JPMorgan's current price is around 8.39 times earnings. This is a slight increase from its trailing 12 months price of around 8.12 times earnings. Sales growth decreased by over 17 percent from the previous year and by almost 17 percent from the previous quarter. JPMorgan's price to book ratio is around 0.76, while its price to sales ratio is close to 1.46. The price to cash flow ratio is around 5.69. JPMorgan's return on equity has been close to 11 percent for the past three quarters. Operating margin was stable around 19 percent from 4Q11 through 1Q12. During the same time period, JPMorgan's net margin increased by around 250 basis points to over 26.6 percent, while its debt to equity ratio decreased by around two percent, down to 1.56. JPMorgan's beta is currently around 1.32, while its PEG ratio is close to 1.4.
JPMorgan's dividend yield has been around 3.33 percent for the past three quarters, which equates to an annual rate of around $1.20. This yield is around 80 basis points higher than the industry average. JPMorgan's growth rate this year is at a deficit and significantly below the industry average. For the past five years, JPMorgan's growth rate has been positive, while the industry was at a deficit. Its projected growth rate for next year is almost double the industry average, while its projected growth rate for the next five years is around 60 percent of the industry average. JPMorgan's trailing price to earnings ratio is lower than the industry average of around 11.16, and its price to book ratio for the most recent quarter is around 80 percent the industry average. Its price to cash flow ratio for the most recent fiscal year is close to 60 percent the industry average, and its net profit margin for the trailing 12 months is around 19 percent.
In the 2Q12 earnings release, JPMorgan highlighted a number of promising figures. Overall there was an improvement in client-driven businesses and consumer credit, as well. Mortgage originations increased by 29 percent Y/Y and by 14 percent from the previous quarter. JPMorgan's credit card sales volume increased by around 12 percent year on year. The number of checking accounts was around 27.4 million; this is an increase of 4 percent year on year and one percent from the previous quarter. Commercial banking increased by 16 percent, the 8th consecutive quarter of loan growth. JPMorgan provided almost $10 billion in credit to U.S small businesses; this is an increase of 35 percent for the first six months year on year. Net income in Q2 2012 was almost $5 billion, revenue was around $22.8 billion; this is a decrease of nine percent and 16 percent Y/Y, respectively. The CIO reported a loss for the quarter that amounted to $4.4 billion.
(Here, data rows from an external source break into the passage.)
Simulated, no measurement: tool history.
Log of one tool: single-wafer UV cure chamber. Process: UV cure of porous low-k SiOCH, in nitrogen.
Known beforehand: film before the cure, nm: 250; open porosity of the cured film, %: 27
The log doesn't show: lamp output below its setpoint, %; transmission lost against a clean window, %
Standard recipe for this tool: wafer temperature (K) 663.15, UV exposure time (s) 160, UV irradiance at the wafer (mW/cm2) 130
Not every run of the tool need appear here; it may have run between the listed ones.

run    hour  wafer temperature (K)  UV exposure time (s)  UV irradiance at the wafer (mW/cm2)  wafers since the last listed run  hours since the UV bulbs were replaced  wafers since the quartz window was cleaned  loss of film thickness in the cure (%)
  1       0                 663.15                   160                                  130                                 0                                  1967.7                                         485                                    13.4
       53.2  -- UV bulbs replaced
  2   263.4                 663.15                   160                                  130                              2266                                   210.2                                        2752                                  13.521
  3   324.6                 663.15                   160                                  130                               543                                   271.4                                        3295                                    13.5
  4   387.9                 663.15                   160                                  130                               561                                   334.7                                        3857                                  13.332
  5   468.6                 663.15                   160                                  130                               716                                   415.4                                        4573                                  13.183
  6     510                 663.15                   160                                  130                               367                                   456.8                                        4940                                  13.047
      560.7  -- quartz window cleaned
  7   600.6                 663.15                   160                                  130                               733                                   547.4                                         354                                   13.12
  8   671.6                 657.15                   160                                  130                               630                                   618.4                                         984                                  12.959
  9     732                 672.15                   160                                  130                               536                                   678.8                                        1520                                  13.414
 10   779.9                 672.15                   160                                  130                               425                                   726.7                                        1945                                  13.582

The earnings release highlighted the key facts as to why this was an isolated incident that would be likely to never happen again. In short, the CIO synthetic credit group will be shut down and remaining activities will be moved to the Investment Banking division. These types of risk activities will be heavily reduced and an extensive review process led to significant progress in Q2. On the earnings call, Dimon went into greater detail, as did TSS CEO Michael J. Cavanagh. It all really boils down to a lack of internal control and governance. JPMorgan recently had to amend and restate its Q1 2012 earnings statement as a result of the CIO fiasco and inept management thereafter. This issue may be fixed looking forward, but it does raise warranted questions about what the multinational investigations will unearth about JPMorgan's potential engagements in the past relating to LIBOR manipulations.
Even in the recent earnings release, there are questions some have about how JPMorgan allocated and designated funds in order to define its current EPS. The questions about JPMorgan's management in the recent past and looking forward will most likely remain in the market until the LIBOR facts come to fruition. Along with Citigroup (NYSE: C), JPMorgan is the most exposed American bank to European economies. As long as countries like Spain, Greece and Italy continue to struggle and receive downgrades, it's questionable as to how well these banks can do in the market. There are more stable choices in the industry that haven't dealt with the litigation, poor publicity, or over-exposure in Europe.
Right now, Wells Fargo (NYSE: WFC) is one of the best investment choices in the industry. Wells Fargo recently settled a fine with the U.S Department of Justice regarding its mortgage practices, but on the aggregate, it has avoided bad publicity and over-exposure to suffering emerging markets or risky derivatives. Bank of America (NYSE: BAC) is an attractive choice in the banking industry because it's available at such a significant discount in comparison to its peers. Shareholders will benefit from Bank of America's substantial capital appreciation once its stock price catches up to the other big banks. UBS (NYSE: UBS) is also less exposed to suffering economies abroad, but the company is dealing with bad publicity from the LIBOR scandal with the potential for further fallout once the investigations conclude. UBS had been suspended from trading involving LIBOR and TIBOR for one week last December. Citigroup is also available at a discount, due to poor publicity from the Moody's downgrade and exposure in Spain. Citigroup has improved significantly and lacks the issues JPMorgan has with corporate governance and risky investments in the recent past. All of the major banks have their minor issues, but any would be a more favorable investment than JPMorgan at this point in time.